Donald Trump plans to use an executive order to impose a 25% tariff on imports from Canada and Mexico on his first day in office, the president-elect posted Monday on Truth Social.
These new threats also include an additional 10% tariff on goods from China and build on Trump’s campaign promises to impose aggressive tariffs to entice companies to establish manufacturing centers in the United States. The Biden administration finalized tariff increases on some Chinese-made goods in September.
Ahead of the Nov. 5 election, Trump has consistently said he would raise tariffs on Chinese-made goods to 60%, while implementing tariffs of up to 20% on imports overall.
The moves could put the country back on the path of the trade war waged during Trump’s first presidency, when the president imposed tariffs on goods from multiple countries, including Canada, Mexico and China.
Also at stake, with Trump’s return to office, is the United States-Mexico-Canada agreement. The 2018 trade deal put an end to tensions between North American countries, but the agreement is due to be reviewed in 2026.
“If President Trump proceeds to impose immediate and unilateral tariffs, it could increase tensions and effectively ‘go nuclear’ on the USMCA,” Alberto Villareal, managing director of business consultancy Nepanoa, wrote in a Monday post on LinkedIn. “In response, Mexico and Canada may retaliate with tariffs on U.S. exports before revisiting the agreement.”
According to Villareal, retaliatory tariffs from Mexico and Canada would impact goods such as agricultural products and chemicals.
Raising tariffs could also hurt U.S. retailers, manufacturers and consumers.
Even before Trump’s announcement on Monday, the new tariffs were expected to raise inflation and cost American shoppers up to $78 billion in spending power each year, according to the National Retail Federation. According to Sanjay Patnaik, a senior fellow at the Brookings Institution, the tariff increases would also be “devastating” for manufacturers who import foreign components.

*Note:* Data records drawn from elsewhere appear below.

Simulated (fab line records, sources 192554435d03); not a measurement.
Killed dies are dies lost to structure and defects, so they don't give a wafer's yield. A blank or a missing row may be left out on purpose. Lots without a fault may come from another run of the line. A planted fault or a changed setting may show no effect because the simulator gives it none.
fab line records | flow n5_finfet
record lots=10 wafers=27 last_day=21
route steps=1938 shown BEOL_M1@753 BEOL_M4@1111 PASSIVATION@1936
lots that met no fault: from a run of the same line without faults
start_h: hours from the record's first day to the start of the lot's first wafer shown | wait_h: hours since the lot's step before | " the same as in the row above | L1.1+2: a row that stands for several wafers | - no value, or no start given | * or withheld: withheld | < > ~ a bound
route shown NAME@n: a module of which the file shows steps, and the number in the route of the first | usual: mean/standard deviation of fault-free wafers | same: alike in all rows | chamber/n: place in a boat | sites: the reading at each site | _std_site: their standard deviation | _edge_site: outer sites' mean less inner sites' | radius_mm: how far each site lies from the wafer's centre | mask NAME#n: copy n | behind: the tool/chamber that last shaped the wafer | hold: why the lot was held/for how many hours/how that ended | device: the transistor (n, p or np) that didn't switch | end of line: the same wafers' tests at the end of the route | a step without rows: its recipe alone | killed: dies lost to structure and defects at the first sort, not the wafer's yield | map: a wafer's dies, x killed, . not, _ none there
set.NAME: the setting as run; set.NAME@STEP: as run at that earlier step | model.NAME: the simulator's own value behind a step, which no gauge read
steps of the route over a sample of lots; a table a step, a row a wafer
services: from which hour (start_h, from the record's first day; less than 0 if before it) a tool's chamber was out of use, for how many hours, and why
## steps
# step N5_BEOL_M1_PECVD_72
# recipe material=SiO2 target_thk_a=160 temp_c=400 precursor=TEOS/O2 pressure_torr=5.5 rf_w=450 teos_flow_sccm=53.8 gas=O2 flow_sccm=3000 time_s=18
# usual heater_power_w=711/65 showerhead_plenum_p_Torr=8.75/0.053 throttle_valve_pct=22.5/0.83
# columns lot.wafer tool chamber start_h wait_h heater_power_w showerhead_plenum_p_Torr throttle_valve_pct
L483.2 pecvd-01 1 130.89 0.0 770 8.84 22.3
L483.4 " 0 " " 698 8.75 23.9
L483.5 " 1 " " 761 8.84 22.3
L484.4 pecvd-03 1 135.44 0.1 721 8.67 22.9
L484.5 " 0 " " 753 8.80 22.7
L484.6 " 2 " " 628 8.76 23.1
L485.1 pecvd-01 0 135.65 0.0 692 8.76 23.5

Additionally, tariffs could push companies to set up autonomous supply chains to export to the United States, Mary Lovely, Anthony M. Solomon senior fellow at the Peterson Institute for International Economics, said during a Nov. 20 news conference with the port of Los Angeles.
With less than two months until Trump takes office again, companies are already preparing for increased tariffs. Some, like Williams-Sonoma, Steve Madden and Ralph Lauren, are proactively reducing their sourcing from China, while others like Honda and Traeger are changing their manufacturing strategies.
Correction: This article has been updated to reflect the Nov. 5 election and to add additional context on how the news is based on existing tariff rates.